How to return pandas dataframes from Scikit-Learn transformations: New API simplifies data preprocessing
Coursera Deep Learning Specialization Notes
Show all

Repository for implementation of statistics concepts for Data Science in Python

3 mins read

The field of statistics is becoming increasingly important in the world of data science and machine learning. I have recently created a GitHub repository that provides some implementations of statistics topics in Python. You need to have intermediate knowledge of statistics and probability such as population, sample, random variables, etc to be able to follow the content. You can learn about the theories behind the concepts implemented in this repo using my posts on Statistics and Probability.

Here is the link to this repository:

The structure of repository is organized in such a way that it is easy to navigate and find relevant material. The following are the major concepts that are covered in the repository:

  1. Sampling Distributions and Central Limit Theorem
  2. Confidence Intervals
  3. Hypothesis Testing
  4. A/B Testing
  5. Linear Regression
  6. Multiple Linear Regression
  7. Logistic Regression
  8. Advanced Topics

The Sampling Distributions and Central Limit Theorem section covers the basic concepts of probability and sampling distributions. It explains how to create sampling distributions, the law of large numbers, the central limit theorem, and bootstrapping. These concepts are fundamental to the understanding of statistics and are necessary for more advanced topics.
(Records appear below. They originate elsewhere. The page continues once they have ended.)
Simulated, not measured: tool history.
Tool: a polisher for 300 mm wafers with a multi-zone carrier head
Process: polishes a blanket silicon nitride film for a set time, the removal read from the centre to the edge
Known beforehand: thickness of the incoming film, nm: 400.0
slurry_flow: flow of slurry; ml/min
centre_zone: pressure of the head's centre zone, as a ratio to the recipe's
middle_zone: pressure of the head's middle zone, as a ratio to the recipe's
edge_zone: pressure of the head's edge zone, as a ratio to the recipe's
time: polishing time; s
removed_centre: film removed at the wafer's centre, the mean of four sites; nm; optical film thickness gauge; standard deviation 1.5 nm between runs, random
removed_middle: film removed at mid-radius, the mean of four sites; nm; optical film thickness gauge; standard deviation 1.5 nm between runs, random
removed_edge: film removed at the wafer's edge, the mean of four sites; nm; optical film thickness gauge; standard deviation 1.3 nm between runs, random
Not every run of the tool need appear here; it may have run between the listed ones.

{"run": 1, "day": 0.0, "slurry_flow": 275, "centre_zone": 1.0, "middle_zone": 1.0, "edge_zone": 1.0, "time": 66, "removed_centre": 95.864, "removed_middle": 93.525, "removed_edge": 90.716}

The Confidence Intervals section covers the concept of confidence intervals and the various methods of constructing them. It explains the difference between traditional confidence intervals and confidence intervals based on bootstrapping.

The Hypothesis Testing section covers the concept of hypothesis testing and the different methods of hypothesis testing. It explains how to use confidence intervals to make decisions, simulate the null hypothesis to make decisions, and simulate the null hypothesis.

The A/B Testing section covers the concept of A/B testing, which is commonly used in marketing to compare the performance of two different web pages or advertising campaigns. The section explains how to design and conduct an A/B test and how to analyze the results.

The Linear Regression section covers the concept of linear regression and the different methods of implementing linear regression. It explains the closed-form solution for linear regression, the interpretation of model coefficients, and the use of linear regression for predicting values.

The Multiple Linear Regression section covers the concept of multiple linear regression, which is an extension of linear regression that involves multiple predictor variables. It explains the interpretation of model coefficients, the use of dummy variables, and the detection of multicollinearity.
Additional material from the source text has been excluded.